Whose Child are You: Like Father Like Child?
Wisdom 7:7-11; Hebrews 4:12-13; Mark 10:17-30
An African wisdom can save our world if we practice it. This wisdom is so common place that it is the first question an African asks a stranger: “whose child are you?” NOT “what is your name”! The presupposition in traditional Africa is that there are no loners, only “we”! For instance, a stranger is anyone who lacks an ancestry – no connection with the past – whose appearance doesn’t reveal his/her identity and origin.
Africans connect each person to their roots. The African question, “whose child are you?” is an attempt at a reinsertion of a stranger into the community of friends, family, and loved ones. The origins and roots of each person reveal their identity. This same question, “whose child are you?” is Jesus’ question to the so-called rich-young-man of today’s gospel. His name isn’t important, so our gospel gives him no name, but it underscores his desire for heaven. Jesus wants to reconnect the rich-young-man to his roots and ancestry – the missing link!

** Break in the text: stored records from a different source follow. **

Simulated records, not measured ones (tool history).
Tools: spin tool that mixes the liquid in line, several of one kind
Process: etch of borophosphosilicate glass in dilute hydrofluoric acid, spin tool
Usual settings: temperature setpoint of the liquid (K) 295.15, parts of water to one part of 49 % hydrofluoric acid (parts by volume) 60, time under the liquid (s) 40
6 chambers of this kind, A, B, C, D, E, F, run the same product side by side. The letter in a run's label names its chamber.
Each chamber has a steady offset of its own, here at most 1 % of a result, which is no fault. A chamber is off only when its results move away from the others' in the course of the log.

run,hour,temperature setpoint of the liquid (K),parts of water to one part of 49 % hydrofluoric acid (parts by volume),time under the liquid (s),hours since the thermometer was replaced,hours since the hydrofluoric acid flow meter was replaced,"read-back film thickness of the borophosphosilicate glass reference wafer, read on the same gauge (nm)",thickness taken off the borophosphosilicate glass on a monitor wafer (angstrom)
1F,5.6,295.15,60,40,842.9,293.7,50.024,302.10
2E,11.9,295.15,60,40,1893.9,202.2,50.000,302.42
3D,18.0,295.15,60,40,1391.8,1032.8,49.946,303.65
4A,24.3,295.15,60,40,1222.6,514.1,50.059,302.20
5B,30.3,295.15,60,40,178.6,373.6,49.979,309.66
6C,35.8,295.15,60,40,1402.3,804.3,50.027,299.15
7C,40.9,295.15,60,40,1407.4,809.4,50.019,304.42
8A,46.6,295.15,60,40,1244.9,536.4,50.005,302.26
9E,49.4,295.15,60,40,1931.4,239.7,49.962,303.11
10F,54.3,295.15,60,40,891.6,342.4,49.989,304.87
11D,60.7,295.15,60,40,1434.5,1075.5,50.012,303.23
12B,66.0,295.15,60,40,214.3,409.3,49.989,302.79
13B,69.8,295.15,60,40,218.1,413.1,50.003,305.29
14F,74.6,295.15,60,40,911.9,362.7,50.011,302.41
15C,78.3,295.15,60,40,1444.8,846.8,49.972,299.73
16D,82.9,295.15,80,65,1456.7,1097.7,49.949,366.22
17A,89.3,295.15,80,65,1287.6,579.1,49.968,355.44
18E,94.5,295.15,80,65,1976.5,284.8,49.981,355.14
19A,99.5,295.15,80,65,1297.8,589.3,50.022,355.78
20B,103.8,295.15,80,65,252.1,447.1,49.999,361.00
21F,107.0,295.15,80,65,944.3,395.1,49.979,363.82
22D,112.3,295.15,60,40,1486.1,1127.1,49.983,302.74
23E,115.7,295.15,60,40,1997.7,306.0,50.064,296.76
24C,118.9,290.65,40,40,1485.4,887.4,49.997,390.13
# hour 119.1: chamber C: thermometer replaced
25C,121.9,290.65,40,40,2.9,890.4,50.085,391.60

The importance Africa gives to pedigree over individual achievements gives origins pride of place over individual success story. Corporate survival outlasts individuals’ success stories. The rich-young-man recognizes the accomplishments of Jesus as a teacher, so he calls him “good teach”. He neither sees what Jesus stands for nor what his teachings amount to. The authority behind Jesus becomes inconsequential when success is the focus of the reality of Jesus rather than the God who motivates the actions of Jesus and the God his teachings reveal. Little wonder Jesus pushes aside the question of curiosity and addresses the question of salvation – “No one is good except God alone”. If “God alone is good,” as Jesus says, then, it is God that we need to imitate and no one else.
The end of today’s gospel helps us to understand its beginning. If salvation is only possible with the help of God, as the end of the gospel says, then the rich-young-man cannot possibly inherit the kingdom of God by his power, it is by God’s mercy that anyone is qualified for it (Heaven). When Jesus enumerates the commandments to the rich-young-man, his answer inspires love in Jesus because the man keeps God’s commandments, at least, the ones Jesus numbers in the gospel. What is important to notice is that the list of commandments covers exclusively inter-human relationships – false witness, adultery, theft, etc. The part of the commandments that deals with God’s relationship with human beings doesn’t make it to the list. The first list of commandments provides the roadmap for earthly existence. The second commandment, on how to make it to heaven, “Go, sell what you have, and give to the poor and you will have treasure in heaven; then come, follow me” is anything but contrary to what success and blessing means for the Jews. Material success is a sign of God’s blessing in the Hebrew mind. To part with wealth amounts to becoming a sinner and someone with Divine malediction on him.
The new teaching of Jesus today is how LOVE trumps LAW. The keeping of the LAW is no guarantee of salvation or entering the kingdom of God. The sorrowful departure of the rich-young-man, despite his mastery of the LAW in practice, is a glaring failure to grasp the real meaning of the LAW as “love of God and neighbor”. His preoccupation is how to possess eternal life without the help of God. To treat one’s neighbor right is to possess the kingdom of God. Charity or love-as-sacrifice is to depend on God for the possibility of salvation. To see God present in one’s neighbors and to reach out to God in them is already the kingdom of Heaven.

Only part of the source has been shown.